Version of section 271A as amended by the Act and with the modifications made by sections 271BZB (in cases to which section 271BZA applies)

Child and deemed vulnerable witnesses

271A

(1)Where a child witness or a deemed vulnerable witness is to give evidence at or for the purposes of a hearing in relevant criminal proceedings, the witness is entitled, subject to—

(a)subsections (2) to (13) below, and

(b)section 271D of this Act,

to the benefit of one or more of the special measures for the purpose of giving evidence.

(2)A party citing or intending to cite a child witness or a deemed vulnerable witness shall, by the required time, lodge with the court a notice (referred to in this Act as a “ vulnerable witness notice”)—

(a)specifying the special measure or measures which the party considers to be the most appropriate for the purpose of taking the witness's evidence, or

(b)if the party considers that the witness should give evidence without the benefit of any special measure, stating that fact.

(2A)A vulnerable witness notice must—

(a)state that section 271BZA applies, and

(b)explain why the party considers that an exception is justified under section 271BZA(7) or (8) if the notice—

(i)does not specify one or both of the special measures listed in section 271BZA(5) for the purpose of taking all of the child witness’s evidence,

(ii)specifies an incompatible special measure (as defined in section 271BZA(6)) for the purpose of taking any of the child witness’s evidence, or

(iii)states that the party considers that the child witness should give any of the child witness’s evidence without the benefit of any special measure.

(3)A vulnerable witness notice shall contain or be accompanied by—

(a)a summary of any views expressed for the purposes of section 271E(2)(b) of this Act, and

(b)such other information as may be prescribed by Act of Adjournal.

(3A)In the case where a vulnerable witness notice under subsection (2)(a) specifies only a standard special measure—

(a)subsection (3)(a) does not apply, and

(b)subsection (5) has effect as if the words “not earlier than 7 days and” were omitted. measure, subsection (3)(a) does not apply.

(4)The court may, on cause shown, allow a vulnerable witness notice to be lodged after the required time.
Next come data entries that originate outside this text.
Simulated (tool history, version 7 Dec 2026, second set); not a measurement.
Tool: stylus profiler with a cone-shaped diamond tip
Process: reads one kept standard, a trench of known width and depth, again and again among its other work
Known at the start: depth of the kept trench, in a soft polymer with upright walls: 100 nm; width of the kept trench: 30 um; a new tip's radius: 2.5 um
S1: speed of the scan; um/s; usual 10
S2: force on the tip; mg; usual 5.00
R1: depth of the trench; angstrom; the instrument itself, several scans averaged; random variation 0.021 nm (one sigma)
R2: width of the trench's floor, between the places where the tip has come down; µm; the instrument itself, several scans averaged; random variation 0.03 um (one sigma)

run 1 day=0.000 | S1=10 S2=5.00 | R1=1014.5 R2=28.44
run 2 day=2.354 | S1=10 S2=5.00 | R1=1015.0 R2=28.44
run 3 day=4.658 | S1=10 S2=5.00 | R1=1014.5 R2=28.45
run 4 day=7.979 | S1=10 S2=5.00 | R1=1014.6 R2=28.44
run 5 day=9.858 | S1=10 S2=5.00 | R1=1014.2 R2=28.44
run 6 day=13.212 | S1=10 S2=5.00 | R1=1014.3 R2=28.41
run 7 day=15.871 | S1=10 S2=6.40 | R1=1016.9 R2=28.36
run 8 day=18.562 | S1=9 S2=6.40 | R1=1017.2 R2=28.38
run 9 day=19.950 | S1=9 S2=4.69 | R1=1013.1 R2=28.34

(4A)Any party to the proceedings may, not later than 7 days after a vulnerable witness notice has been lodged, lodge with the court a notice (referred to in this section as an “objection notice”) stating—

(a)an objection to any special measure (other than a standard special measure) specified in the vulnerable witness notice that the party considers to be inappropriate, and

(b)the reasons for that objection.

(4B)The court may, on cause shown, allow an objection notice to be lodged after the period referred to in subsection (4A).

(4C)If an objection notice is lodged in accordance with subsection (4A) or (4B)—

(a)subsection (5)(a)(ii) does not apply to the vulnerable witness notice, and

(b)the court must make an order under subsection (5A).

(5)The court shall, not earlier than 7 days and not later than 14 days after a vulnerable witness notice has been lodged, consider the notice in the absence of the parties and, subject to section 271B sections 271B to 271BZB of this Act—

(a)in the case of a notice under subsection (2)(a) above—

(i)if a standard special measure is specified in the notice, make an order authorising the use of that measure for the purpose of taking the witness's evidence, and

(ii)if any other special measure is specified in the notice and the court is satisfied on the basis of the notice that it is appropriate to do so, make an order authorising the use of the special measure (in addition to any authorised by virtue of an order under sub-paragraph (i) above) for the purpose of taking the witness's evidence,

(b)in the case of a notice under subsection (2)(b) above, if—

(i)the summary of views accompanying the notice under subsection (3)(a) above indicates that the witness has expressed a wish to give evidence without the benefit of any special measure, and

(ii)the court is satisfied on the basis of the notice that it is appropriate to do so,

make an order authorising the giving of evidence by the witness without the benefit of any special measure, or

(c)if—

(i)paragraph (a)(ii) or (b) above would apply but for the fact that the court is not satisfied as mentioned in that paragraph, or

(ii)in the case of a notice under subsection (2)(b), the summary of views accompanying the notice under subsection (3)(a) above indicates that the witness has not expressed a wish to give evidence without the benefit of any special measure,

make an order under subsection (5A) below.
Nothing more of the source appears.